Sanjay Kirloskar-led Kirloskar Brothers Limited (KBL) has put out a notice on the exchanges, calling for an extraordinary general meeting (EGM) by requisition of Atul Kirloskar-controlled Kirloskar Industries Limited (KIL). 

KBL sent a notice to Bombay Stock Exchange announcing that the requested EGM will be held on December 8, 2022. It also attached a “Statement of material facts as required under Section 102 of the Companies Act, 2013”.

The key points of KBL’s notice include the statement that Atul and Rahul Kirloskar and their controlled listed entities sold ₹250 crore worth shares of listed entity under family deed but “breached” the non-compete clause.

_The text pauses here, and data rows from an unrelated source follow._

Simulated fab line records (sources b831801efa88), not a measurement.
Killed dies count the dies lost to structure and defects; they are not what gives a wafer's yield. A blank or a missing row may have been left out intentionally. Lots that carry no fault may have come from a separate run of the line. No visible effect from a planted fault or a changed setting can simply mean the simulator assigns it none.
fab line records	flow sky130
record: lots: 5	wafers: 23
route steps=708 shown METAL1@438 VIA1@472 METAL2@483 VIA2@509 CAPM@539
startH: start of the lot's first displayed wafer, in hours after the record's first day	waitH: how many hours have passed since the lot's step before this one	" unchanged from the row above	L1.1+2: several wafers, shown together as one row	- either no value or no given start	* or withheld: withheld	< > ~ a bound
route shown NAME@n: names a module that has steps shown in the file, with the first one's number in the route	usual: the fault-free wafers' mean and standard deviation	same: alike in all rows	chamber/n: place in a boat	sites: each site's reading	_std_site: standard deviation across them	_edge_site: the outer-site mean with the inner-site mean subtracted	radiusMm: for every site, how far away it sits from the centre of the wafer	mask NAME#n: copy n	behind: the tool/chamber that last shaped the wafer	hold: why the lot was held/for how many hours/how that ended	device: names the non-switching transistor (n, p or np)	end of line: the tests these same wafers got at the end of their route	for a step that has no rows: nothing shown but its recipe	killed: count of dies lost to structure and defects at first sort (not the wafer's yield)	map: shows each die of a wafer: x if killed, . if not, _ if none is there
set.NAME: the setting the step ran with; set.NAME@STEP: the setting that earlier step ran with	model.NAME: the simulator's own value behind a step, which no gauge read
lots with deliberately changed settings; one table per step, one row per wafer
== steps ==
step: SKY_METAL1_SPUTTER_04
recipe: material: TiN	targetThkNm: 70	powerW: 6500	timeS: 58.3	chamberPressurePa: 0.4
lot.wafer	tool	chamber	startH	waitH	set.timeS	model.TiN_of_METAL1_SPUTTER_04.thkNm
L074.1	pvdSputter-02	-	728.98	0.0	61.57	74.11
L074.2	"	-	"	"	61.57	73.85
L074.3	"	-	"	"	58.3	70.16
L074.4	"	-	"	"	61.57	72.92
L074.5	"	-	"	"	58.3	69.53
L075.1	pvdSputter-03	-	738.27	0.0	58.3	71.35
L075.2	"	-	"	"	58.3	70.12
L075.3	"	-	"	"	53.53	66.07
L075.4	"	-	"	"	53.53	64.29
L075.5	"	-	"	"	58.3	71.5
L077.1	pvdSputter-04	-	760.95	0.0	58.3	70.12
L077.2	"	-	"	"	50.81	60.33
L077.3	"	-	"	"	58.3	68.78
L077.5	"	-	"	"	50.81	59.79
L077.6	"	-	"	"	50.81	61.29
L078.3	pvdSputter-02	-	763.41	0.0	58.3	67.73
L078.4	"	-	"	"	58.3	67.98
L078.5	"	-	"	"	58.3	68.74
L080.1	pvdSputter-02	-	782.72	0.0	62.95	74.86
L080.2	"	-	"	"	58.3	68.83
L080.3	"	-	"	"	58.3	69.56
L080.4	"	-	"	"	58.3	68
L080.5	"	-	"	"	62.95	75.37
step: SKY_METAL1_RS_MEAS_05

Legal expenses of KBL are primarily due to litigation triggered by Atul/ Rahul Kirloskar and their controlled businesses and investigations into their insider trading in KBL shares. Atul and Rahul Kirloskar or their controlled entities have not voted against any of the resolutions for adoption of the audited balance sheet and profit-and-loss account of KBL till date, including legal expenses, the KBL notice stated.  

It added that the bulk of expenses towards legal and consultancy charges (about ₹274 crore) have been paid to consultants including BCG, KPMG and Roland Berger, in relation to the company’s growth and business. The legal fees over the last seven years aggregated to approximately ₹70 crore and included legal expenses relating to tax matters, labour matters, arbitrations, international projects, property documents, which are matters unconnected with the litigations ongoing with the requisitionists, the notice added.

The dispute

The Kirloskar siblings have been in disagreement over several matters related to the ‘deed for family settlement’ (DFS) entered on September 11, 2009, which covers them and the companies under their control. The matters are being heard in various courts across Pune, Mumbai High Court and the Supreme Court.

KIL is one of the largest shareholders of KBL, holding 23.91 per cent of KBL’s voting capital. It had sent a requisition on October 21, 2022, for convening an EGM of the shareholders of the company.

KIL has demanded an EGM for conducting an external forensic audit to investigate the legal expenses aggregating to ₹274 crore and questioning if that was Sanjay Kirloskar’s personal expense. The other matters raised include whether the KBL board sought any independent legal advice pertaining to the DFS in view of the pending personal disputes among the promoter family.

Atul and Rahul Kirloskar had demanded in October that, being a listed company, KBL should justify the rationale behind spending nearly ₹274 crore towards professional and legal expenses for Sanjay Kirloskar. They raised questions over the corporate governance of KBL following the Securities Appellate Tribunal’sdecision to set aside the insider trading order passed against them by the then whole time member, Madhabi Puri Buch of SEBI.

SAT had passed the order on the grounds that there was no unpublished price-sensitive information (UPSI) and, consequently, there was no insider trading by Rahul and Atul Kirloskar when they had sold shares of KBL to KIL in 2010.